Rehabbing an apartment building is not an art-form as some make it out to be. It’s about nuts and bolts of the business really. The success of your apartment rehab comes down to four basic things. One, the finished product must be pretty. Nothing fills up faster than a beautifully renovated building. Two, you must be in an area where you have “paying” tenants to market to. And your marketing strategy must be sharp and pointed. I’ve never seen a fully occupied apartment building that markets to the general public.

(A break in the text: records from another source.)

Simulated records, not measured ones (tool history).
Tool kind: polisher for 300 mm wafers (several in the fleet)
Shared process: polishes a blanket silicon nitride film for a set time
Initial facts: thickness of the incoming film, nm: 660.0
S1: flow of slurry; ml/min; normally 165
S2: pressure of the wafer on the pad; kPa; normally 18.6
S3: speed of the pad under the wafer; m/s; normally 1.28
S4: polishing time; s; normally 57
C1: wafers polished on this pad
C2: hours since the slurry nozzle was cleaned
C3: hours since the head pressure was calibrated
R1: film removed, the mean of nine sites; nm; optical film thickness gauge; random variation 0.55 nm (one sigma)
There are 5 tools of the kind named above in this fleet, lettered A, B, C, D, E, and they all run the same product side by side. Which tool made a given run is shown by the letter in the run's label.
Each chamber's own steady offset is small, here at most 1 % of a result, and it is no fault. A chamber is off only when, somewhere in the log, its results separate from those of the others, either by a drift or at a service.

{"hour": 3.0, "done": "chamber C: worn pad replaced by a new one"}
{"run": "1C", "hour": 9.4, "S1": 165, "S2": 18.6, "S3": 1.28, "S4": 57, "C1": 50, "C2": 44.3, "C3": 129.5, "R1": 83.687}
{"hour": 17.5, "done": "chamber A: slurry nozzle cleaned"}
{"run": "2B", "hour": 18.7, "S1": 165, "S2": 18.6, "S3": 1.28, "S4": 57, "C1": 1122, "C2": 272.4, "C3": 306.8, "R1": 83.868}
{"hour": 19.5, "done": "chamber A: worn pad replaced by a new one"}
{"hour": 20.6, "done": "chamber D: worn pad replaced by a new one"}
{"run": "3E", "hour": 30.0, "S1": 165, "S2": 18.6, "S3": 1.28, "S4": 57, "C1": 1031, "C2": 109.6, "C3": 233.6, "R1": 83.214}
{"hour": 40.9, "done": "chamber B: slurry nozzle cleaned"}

Thirdly, the actual building has to be in good physical shape, meaning a good roof, sound foundation, no structural issues, etc. Physical problems will wipe out cash flow in a heartbeat. The last thing and probably the most important are the nuts and bolts of what makes an apartment building worth what it is. Below, I discuss what creates true value that translates to huge profits. These are all things you need to keep your eye and checkbook on the whole time of rehab and ownership. You may think your rehab is worth “X” thousands, but in reality, it’s only worth what the next investor is willing to pay and secondly what an appraiser appraises it for. See below for what these two guys value most.
Net operating income (NOI) – net operating income is defined as the amount of income you collect after vacancies and operating expenses are paid. It does not include mortgage or interest payments.
Let’s demonstrate the power of the NOI:
• This 24-unit garden-style apartment complex is in an 8 cap area of town. By increasing the rent and lowering expenses over time, you have increased the NOI by $20,000. To see how much value you added, do the following math:
$20,000/8 cap = $250,000 in increased value alone. That’s $250,000!!
Leases – some say when you buy a commercial property, you are buying the leases and the property comes for free! That’s how important the leases are to a commercial property. What do you think is more valuable to a bank or appraiser given that both tenants are paying the same rents each month: a) a 50-unit apartment community with everyone on a 12-month lease Or b) a 50-unit apartment community with everyone on week-to-week leases?
Comparable sales – look at what sold for the last 6 months, not 12. Going back 12 is what real estate agents will give you, but this market is far too volatile for 12 month to mean anything to you. Evaluate what each comparable property sold for per unit. Compare it to what you are buying yours for. If your price is higher, you may be paying too much, do more research, or lower your price. Be smart and don’t get caught up in the emotions of the deal. If the deal is meant for you, it’ll come to you.
Location – unfortunately, location is an unchangeable factor. You can fix up a property, but you cannot fix up its location. An ideal situation to be in for rehabbing any apartment building would be to have an ugly property in a great location. That way, once you fix up the property, the value of the property will match the value of the location. Got it?